Why I Dig Clean HTML: And Why I Think It Benefits SEO
When we think of Search Engine Optimisation we more often than not think about the keywords, the content, the link building and the rankings. Yes, the content is ultimately the single most important factor (content is King as they say) but there are absolutely other contributing factors for SEO. One of which is your website’s code.
Prior to Attacat I had nearly zero experience with technical SEO or coding for that matter and could only just about manage the right click option to see the website’s source code, beyond that I wouldn’t have a clue what to do or what I was looking at. My experience lies with that all-mighty buzzword ‘content'; a word that gets tutted at on a daily basis by our Managing Director Tim (seriously, he hates it, don’t ask). Nearly a year on and after various Technical SEO Audits, site investigations and site launches I’ve finally got to grips (kind of) with the mumbo jumbo that is website source code.

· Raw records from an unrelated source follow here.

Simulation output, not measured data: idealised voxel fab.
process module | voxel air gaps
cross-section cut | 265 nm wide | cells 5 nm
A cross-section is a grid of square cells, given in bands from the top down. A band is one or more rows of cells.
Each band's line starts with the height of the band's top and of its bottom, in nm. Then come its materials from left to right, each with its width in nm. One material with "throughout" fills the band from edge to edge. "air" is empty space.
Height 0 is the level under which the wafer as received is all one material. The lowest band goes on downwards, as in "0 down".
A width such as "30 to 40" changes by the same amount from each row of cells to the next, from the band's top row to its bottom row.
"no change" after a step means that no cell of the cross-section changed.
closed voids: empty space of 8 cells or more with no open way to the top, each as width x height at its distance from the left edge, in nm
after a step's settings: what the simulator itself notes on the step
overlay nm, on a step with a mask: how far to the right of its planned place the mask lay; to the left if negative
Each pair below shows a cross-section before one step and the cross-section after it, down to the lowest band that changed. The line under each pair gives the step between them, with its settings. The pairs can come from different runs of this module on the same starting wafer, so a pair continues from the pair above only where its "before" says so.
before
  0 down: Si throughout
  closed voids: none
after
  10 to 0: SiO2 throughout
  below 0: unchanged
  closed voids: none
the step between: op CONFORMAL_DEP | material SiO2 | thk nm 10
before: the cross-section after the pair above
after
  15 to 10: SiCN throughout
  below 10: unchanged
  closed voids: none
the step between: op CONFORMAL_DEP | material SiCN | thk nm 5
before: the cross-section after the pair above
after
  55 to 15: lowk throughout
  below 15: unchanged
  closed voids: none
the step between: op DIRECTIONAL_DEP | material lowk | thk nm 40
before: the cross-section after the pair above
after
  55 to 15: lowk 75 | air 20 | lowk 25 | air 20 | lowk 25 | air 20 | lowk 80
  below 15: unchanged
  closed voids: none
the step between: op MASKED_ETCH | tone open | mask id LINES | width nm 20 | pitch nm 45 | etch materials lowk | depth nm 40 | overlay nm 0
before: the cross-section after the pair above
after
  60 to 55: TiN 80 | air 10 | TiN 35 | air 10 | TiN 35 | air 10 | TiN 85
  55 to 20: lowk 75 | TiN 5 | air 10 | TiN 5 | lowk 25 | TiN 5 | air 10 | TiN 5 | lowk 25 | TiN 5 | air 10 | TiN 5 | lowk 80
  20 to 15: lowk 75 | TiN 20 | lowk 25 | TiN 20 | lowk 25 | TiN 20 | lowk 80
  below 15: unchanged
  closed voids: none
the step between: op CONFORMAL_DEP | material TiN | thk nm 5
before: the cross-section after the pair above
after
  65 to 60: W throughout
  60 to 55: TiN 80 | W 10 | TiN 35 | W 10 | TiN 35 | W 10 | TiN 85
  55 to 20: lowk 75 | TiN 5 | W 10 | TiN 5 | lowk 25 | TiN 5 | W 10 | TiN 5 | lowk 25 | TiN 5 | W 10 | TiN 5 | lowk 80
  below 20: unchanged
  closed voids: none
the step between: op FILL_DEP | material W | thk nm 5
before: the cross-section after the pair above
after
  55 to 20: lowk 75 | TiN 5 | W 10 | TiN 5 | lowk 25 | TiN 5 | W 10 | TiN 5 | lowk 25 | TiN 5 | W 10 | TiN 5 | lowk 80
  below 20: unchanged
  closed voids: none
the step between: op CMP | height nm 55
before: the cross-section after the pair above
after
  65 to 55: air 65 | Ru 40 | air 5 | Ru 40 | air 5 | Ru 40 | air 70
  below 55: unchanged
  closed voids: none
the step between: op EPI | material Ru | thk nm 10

Now don’t get me wrong, I’m no developer, and our resident code geek Chelsey can verify that but I can definitely tell the difference between SEO-friendly and non-SEO-friendly code. Enough about my life story and more to the point, here’s a few basic tips on how clean HTML can benefit SEO:
As I said above, the content on the page will always be the most important factor for SEO; content that is unique, relevant, useful, insightful, fresh and generally “good” is always going to drive more traffic and attract more users than having clean code. Sometimes though it’s worth considering that it isn’t just users that use and view the web page, but those pesky search engine spiders too. Sometimes they’re not so great at deciding whether content is “good” content, especially if it’s very new or really old. What they are good at however is determining if the page is structured in an appropriate and likable manner.
Did you know that different Content Management Systems (CMS) will insert various bits of code into your script as they see appropriate? It’s actually very common for them to add in unnecessary code that doesn’t serve any purpose but will actually end up making your source code look very “messy”. It’s always worth considering this if you’re using something like WordPress or Blogspot to look over your HTML before publishing to make sure it’s nice and tidy; don’t panic, WordPress have a load of plugins these days that can help you to clean up and optimise your HTML so help is at hand.
You’ve most probably heard of H1 and H2 tags and why they’re important for SEO (see my previous post on How to SEO your Blog Post for more details), but it doesn’t actually go much deeper than that, despite popular belief. Semantic markup in HTML means using tags such as <strong> and <em> to emphasis important text, you’ll get the same effect by using styling tags such as <b> and <i> (bold and italics). Matt Cutts himself has actually explained that there is no real reason to fret about such things; they don’t have enough of an impact to worry about.
Basically beyond H1s and H2s don’t place too much focus on semantic or text styling markup for SEO as it’s really not going to move you from the sixth page to the first in the SERPS!
That doesn’t mean don’t follow the rules!
All the standard page optimisation rules do and will always apply:
- Ensure every page has relevant and optimised meta data
- Internal links
- Appropriate keyword placement
- Titles tags and alt-text for images
- Give the search engine spider a helping hand by providing a Sitemap; this allows you to specify a structure and key pages on your website.
These basic code/content optimisation tips should be applied as they’re basically expected as standard by search engines these days. If you don’t fall in line or exceed, you’ll get kicked out straight away!
High signal to noise ratio
In plain text; more content than code please – when a website’s source code is particularly code-heavy this is often referred to as “code bloat” (a phrase I totally and obviously love by the way). Iframes and flash are great for making your website look pretty and cool and yea, it can help to improve the user’s experience but it’s a nightmare for search engines and SEO. Search engine spiders are getting better at reading these things but they’re not quite where they need to be just yet.
Token example of bad code
So, who can see what’s wrong here? Just above I suggested utilising CSS for styling, and keeping it in a separate file would eliminate the majority of the “styles” in the code above, allowing the Spider to get to the juicy content quicker. There is more wrong but I’ll leave you to ponder the rest and maybe give me a shout in the comments if you figure the rest out.
The more sloppy code you have on your site, the more you’re making search engine spiders sift through to find the valuable content – the content you actually want them to find. In fact if there’s too much uninterpretable code a search engine spider will get bored and leave the page without finishing the crawl, it’s definitely worth bearing in mind when you’ve got 3 or 4 iframes on the page.
Now fly away my pretties and tidy up that code, nobody wants code bloat!